City plays with danger on Holi

Colours that can be turned into liquid are loaded with chemicals, some of which are carcinogens like cadmium or lead

March 11, 2017 11:11 pm | Updated 11:11 pm IST - Hyderabad

None spared: People celebrating Holi by smearing colours on each other at Begum Bazaar in the city on Saturday.

None spared: People celebrating Holi by smearing colours on each other at Begum Bazaar in the city on Saturday.

The Begum Bazaar wholesale market is awash with the brightest of colours for Holi Poornima to be celebrated on Sunday. Dozens of shops have cropped up overnight selling colours in sachets and small boxes of powder that can be turned into liquid colours to be sprayed and splashed.

While the going rate for coloured powder is ₹30 per kg for wholesalers, retail buyers have to pay up to ₹50 unless they can bargain. The unsaid fact about these colours is that they are loaded with chemicals; some of which are known carcinogens like cadmium or lead and chromium. “These colours are cheap because they are chemicals,” says Geetha Reddy of Jayashankar Telangana State Agricultural University.

So, whatever happened to organic colours, eco-friendly Holi?

Herbal alternative

The cheapest herbal alternative is a dry pink colour developed by Lucknow-based National Botanical Research Institute which is being sold for ₹120 per kilo. “Most of the natural or organic colours are priced high. Only the rich can afford them or want to buy them. Most wholesale buyers want colours that their customers can afford,” says Deep Kumar Agarwal, who has stocked gulal and other colours in his shop.

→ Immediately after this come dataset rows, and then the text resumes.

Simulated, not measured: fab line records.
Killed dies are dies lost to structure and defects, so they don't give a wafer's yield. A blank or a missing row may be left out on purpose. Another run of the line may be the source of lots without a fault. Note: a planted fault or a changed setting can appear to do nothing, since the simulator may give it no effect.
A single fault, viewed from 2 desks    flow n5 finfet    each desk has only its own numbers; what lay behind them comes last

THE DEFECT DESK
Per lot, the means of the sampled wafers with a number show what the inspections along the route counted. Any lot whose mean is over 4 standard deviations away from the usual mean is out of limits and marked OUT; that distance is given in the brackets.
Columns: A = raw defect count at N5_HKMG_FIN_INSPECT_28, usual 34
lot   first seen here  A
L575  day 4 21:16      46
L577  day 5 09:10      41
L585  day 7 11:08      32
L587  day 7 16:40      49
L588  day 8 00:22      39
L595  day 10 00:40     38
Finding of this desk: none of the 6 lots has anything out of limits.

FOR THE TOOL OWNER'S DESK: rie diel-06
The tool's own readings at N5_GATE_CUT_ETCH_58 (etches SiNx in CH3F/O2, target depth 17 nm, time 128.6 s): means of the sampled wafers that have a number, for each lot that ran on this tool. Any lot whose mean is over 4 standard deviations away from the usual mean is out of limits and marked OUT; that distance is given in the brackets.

Near College of Home Science, Saifabad, Laxman sits with small white boxes stocked with colours. “Each box is ₹100 and it will have 250 grams of herbal colour. We have five colours,” says Laxman, whose total stock at the retail outlet is six kilos.

In contrast, most of the shops at Begum Bazaar have tonnes of colours and the business is such that shopkeepers don’t have time for small talk. “This dry powder which turns into gold or pink colour costs ₹1,100 per kilo. Each box has 10 grams and it can turn a bucket of water into that of colour,” says J. Dileep of Bhavani Colours, who has packed 12 small boxes with the colour and retails it for ₹90 which costs ₹ 30 per box. “The retailers also need to make a profit,” he says with a smile.

The challenge of natural or organic colours fizzles out at the price barrier. “Natural colours cannot be as cheap as chemical colours as it requires a long process to create them. We first developed them as vegetable dyes for colours, then modify them for use on Ganesh idols and now we have come up with eco-friendly colours for Holi. They have scope for export as well,” says Ms. Reddy of JTSAU which has manufactured two tonnes in five colours.